Change atoi to strtol in same place

Started by Surafel Temesgenalmost 7 years ago42 messageshackers
Jump to latest
#1Surafel Temesgen
surafel3000@gmail.com

Hello,

we use atoi for user argument processing in same place which return zero
for both invalid input and input value zero. In most case its ok because we
error out with appropriate error message for input zero but in same place
where we accept zero as valued input it case a problem by preceding for
invalid input as input value zero. The attached patch change those place to
strtol which can handle invalid input

regards

Surafel

Attachments:

atoi-to-strtol-v1.patchtext/x-patch; charset=US-ASCII; name=atoi-to-strtol-v1.patchDownload+191-38
#2Tomas Vondra
tomas.vondra@2ndquadrant.com
In reply to: Surafel Temesgen (#1)
Re: Change atoi to strtol in same place

Hi Surafel,

On Mon, Jul 01, 2019 at 08:48:27PM +0300, Surafel Temesgen wrote:

Hello,

we use atoi for user argument processing in same place which return zero
for both invalid input and input value zero. In most case its ok because we
error out with appropriate error message for input zero but in same place
where we accept zero as valued input it case a problem by preceding for
invalid input as input value zero. The attached patch change those place to
strtol which can handle invalid input

regards

Surafel

This seems to have bit-rotted (due to minor changes to pg_basebackup).
Can you fix that and post an updated version?

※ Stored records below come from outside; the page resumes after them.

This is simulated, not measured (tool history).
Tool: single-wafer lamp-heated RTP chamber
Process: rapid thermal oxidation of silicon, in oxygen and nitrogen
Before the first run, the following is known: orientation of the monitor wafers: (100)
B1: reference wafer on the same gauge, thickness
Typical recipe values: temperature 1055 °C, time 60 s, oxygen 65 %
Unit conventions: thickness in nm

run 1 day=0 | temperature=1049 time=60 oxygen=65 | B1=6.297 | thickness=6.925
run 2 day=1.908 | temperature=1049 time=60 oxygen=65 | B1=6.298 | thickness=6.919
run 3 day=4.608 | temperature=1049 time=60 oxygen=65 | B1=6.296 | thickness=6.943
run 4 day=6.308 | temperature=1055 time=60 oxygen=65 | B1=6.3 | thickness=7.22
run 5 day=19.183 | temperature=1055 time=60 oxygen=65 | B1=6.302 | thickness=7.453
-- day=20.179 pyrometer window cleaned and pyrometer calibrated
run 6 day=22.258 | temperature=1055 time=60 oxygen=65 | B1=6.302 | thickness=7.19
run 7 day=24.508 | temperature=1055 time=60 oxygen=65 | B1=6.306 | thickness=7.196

In general, I think it's a good idea to fix those places, but I wonder
if we need to change the error messages too.

regards

--
Tomas Vondra http://www.2ndQuadrant.com
PostgreSQL Development, 24x7 Support, Remote DBA, Training & Services

#3Joe Nelson
joe@begriffs.com
In reply to: Tomas Vondra (#2)
Re: Change atoi to strtol in same place

Surafel Temesgen wrote:

we use atoi for user argument processing in same place which return
zero for both invalid input and input value zero. [...] in same
place where we accept zero as valued input it case a problem by
preceding for invalid input as input value zero. strtol which can
handle invalid input

Not only that, but atoi causes Undefined Behavior on erroneous input.
The C99 standard says this:

7.20.1 Numeric conversion functions
The functions atof, atoi, atol, and atoll need not affect the value of the
integer expression errno on an error. If the value of the result cannot be
represented, the behavior is undefined.

Tomas Vondra wrote:

This seems to have bit-rotted (due to minor changes to pg_basebackup).
Can you fix that and post an updated version?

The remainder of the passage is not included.